Hi
I recently tried a CuffDiff computation which kept running many hours and then getting killed.
My jobs were run on a small cluster where each node has 24G ram and 4G swap space and dual quad core CPUs.
These jobs were killed by the system because they seemed to be asking for more swap space than a single node had available.
Accounting information about this job:
CPU_T WAIT TURNAROUND STATUS HOG_FACTOR MEM SWAP
169725.98 2 64381 exit 2.6363 12974M 14480M
I tried to get my LSF scheduler to distribute the jobs to enough nodes to then have an aggregate swap space in excess of the 14G it was asking for.
I attempted to do this by asking LSF to give me 8 nodes (each node a dual quad core unit with 24G ram on each) assuming I would then have the aggregate 32 G swap ( 8x4 G swap per node).
CuffDiff was being asked to use 8 threads (-p 8)
The job always started on one node and stayed there. And crashed.
I then used LSF to restrict the number of processes to a single process per node. Once again the job always started on one node and stayed there. And crashed.

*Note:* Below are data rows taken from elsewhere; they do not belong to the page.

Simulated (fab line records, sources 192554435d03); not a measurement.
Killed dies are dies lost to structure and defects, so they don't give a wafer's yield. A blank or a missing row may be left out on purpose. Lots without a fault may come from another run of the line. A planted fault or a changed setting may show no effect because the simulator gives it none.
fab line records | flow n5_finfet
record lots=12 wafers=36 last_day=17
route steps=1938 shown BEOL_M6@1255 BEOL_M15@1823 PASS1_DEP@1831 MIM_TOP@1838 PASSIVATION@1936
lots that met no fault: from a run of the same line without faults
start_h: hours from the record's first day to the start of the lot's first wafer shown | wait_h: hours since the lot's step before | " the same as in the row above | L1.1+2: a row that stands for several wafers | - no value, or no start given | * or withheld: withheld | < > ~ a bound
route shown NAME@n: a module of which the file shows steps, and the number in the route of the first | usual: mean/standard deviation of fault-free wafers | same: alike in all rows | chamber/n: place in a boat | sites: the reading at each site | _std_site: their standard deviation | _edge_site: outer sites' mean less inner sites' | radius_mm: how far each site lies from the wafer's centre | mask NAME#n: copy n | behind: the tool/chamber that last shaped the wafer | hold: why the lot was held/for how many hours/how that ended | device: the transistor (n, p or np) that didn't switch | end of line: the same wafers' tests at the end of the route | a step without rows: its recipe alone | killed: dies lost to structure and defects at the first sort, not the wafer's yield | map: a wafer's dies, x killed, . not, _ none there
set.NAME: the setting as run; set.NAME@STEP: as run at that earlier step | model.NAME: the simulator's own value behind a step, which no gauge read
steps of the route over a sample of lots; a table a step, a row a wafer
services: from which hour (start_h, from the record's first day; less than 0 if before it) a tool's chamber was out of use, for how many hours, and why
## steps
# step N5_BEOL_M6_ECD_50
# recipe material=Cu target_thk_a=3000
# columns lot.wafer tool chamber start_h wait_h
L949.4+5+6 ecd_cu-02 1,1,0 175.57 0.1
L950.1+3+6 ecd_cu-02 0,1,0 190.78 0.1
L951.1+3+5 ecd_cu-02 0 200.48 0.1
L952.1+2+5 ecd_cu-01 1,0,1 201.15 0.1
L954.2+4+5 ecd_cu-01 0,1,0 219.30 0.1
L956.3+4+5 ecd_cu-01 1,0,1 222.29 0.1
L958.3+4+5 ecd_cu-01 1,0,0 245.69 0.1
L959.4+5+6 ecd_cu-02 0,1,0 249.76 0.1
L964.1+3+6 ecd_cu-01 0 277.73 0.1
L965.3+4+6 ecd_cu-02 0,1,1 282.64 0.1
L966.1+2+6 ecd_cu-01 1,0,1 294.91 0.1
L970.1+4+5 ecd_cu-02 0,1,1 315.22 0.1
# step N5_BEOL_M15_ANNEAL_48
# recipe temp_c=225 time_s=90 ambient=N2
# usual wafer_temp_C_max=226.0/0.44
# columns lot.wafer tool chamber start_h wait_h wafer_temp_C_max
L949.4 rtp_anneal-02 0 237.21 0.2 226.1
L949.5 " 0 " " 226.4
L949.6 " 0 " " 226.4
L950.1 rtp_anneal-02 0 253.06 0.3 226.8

The accounting information for these jobs indicated that a number of processes (4) had been started as well as a number of threads ( say 14) eg
Resource usage summary:
CPU time : 169725.98 sec.
Max Memory : 12974 MB
Max Swap : 14480 MB
Max Processes : 4
Max Threads : 14
So why if threads is set to 8, is the program launching 14 threads? and 4 processes
If I restrict the number of processes per node to one, why does the program stay on one node?
Is it possible to get CuffDIff to run on more than a single node?
Starr